Professor Cole gloats over Gaddafi’s murder
Bill Van Auken
25 October 2011
The eight-month US-NATO war against Libya, culminating in the barbaric siege of the Mediterranean coastal city of Sirte and the hideous lynching of the country’s deposed ruler, Colonel Muammar Gaddafi, has been backed from its outset by a number of political parties around the world that call themselves “left” and an upper-middle-class socio-political milieu that forms their key constituency.
In the United States, this phenomenon is bound up with the support given by such parties and this milieu to the Democratic administration of President Barack Obama, even as it carries out military aggression around the world and embraces assassination as a principal policy tool.
Among the most prominent representatives of this trend is the University of Michigan professor of Middle Eastern history Juan Cole, who has postured as an expert on Libya while uncritically promoting the war propaganda of the Obama administration and NATO.

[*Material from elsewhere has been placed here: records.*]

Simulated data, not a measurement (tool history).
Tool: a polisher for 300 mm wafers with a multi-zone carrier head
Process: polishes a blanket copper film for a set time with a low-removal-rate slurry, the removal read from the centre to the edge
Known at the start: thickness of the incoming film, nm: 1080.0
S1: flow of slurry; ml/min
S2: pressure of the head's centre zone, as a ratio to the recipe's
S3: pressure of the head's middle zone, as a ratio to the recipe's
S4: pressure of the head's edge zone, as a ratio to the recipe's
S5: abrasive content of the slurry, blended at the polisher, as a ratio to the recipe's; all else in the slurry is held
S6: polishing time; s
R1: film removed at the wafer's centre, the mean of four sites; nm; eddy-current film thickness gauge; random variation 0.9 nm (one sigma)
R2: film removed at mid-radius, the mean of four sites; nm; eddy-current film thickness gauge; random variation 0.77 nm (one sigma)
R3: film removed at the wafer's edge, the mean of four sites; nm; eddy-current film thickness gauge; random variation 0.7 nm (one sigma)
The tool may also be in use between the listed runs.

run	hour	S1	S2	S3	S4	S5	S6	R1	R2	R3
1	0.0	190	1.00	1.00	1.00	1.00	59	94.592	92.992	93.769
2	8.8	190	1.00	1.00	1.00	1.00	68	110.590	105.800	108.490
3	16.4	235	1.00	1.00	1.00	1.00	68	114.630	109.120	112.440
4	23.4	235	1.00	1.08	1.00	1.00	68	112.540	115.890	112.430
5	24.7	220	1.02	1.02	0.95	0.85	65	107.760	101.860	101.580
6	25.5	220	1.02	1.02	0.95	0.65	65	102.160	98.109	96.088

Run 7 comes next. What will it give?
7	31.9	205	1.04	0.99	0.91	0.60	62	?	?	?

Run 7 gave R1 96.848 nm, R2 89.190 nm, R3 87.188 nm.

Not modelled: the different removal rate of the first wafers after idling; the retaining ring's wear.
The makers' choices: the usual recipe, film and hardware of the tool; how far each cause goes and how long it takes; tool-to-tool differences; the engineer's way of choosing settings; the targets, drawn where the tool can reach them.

Cole’s reputation as a self-described “left” stems from his role as a limited critic of the Bush administration’s phony pretexts for the war against Iraq. Once it was launched, however, he supported the US invasion, describing it as “worth the sacrifices”—now amounting to some one million Iraqi lives—to rid the world of Saddam Hussein.
Similarly, at the outset of the current war against Libya, Cole declared that “if it succeeds in getting rid of Qaddafi’s murderous regime and allowing Libyans to have a normal life, it will be worth the sacrifices in life and treasure.” He added, “If NATO needs me, I’m there.”
His writing and speaking on the Libyan intervention has been a filthy exercise in apologetics for a war that was without question fomented by the US and the other major powers in the pursuit of strategic and profit interests. Exploiting the situation created by the uprisings in neighboring Egypt and Tunisia and deliberately stoking the protests in Libya with the aim of creating conditions for regime-change, the Western powers intervened principally to establish a tight grip on the country’s huge oil and gas supplies and deny a foothold to their rivals in Russia and China.
Cole has steadfastly denied that US imperialism and its Western European allies intervened in Libya for any but the purest motives of pursuing human rights, protecting civilians and promoting democracy.
His latest piece, entitled “Qaddafi’s People’s Temple,” exposes Cole as a figure who is moving ever more violently and recklessly to the right.
The peculiar premise of this essay is a comparison of the bloody siege of Sirte and the lynching of Gaddafi to the 1978 mass suicide in Guyana of members of the Peoples Temple led by Jim Jones.
What equates Gaddafi’s resistance to the US-NATO exercise in regime-change with a mass suicide by a religious cult? According to Cole, to resist inevitable defeat was “suicidal,” an exercise in “irrationality” and “fanaticism.”
“Qaddafi had on more than one been occasion offered exile abroad [sic],” Cole writes, “but sneaked off to his home town of Sirte to make a suicidal last stand.”
He blames forces loyal to the Libyan leader, described as “his glassy-eyed minions,” for the destruction of Sirte, even though the reduction of this city of 120,000 to blackened rubble and the killing and maiming of an untold number of its inhabitants has been accomplished by a relentless NATO bombing campaign, followed by the shelling of the city by the NATO-backed “rebels.”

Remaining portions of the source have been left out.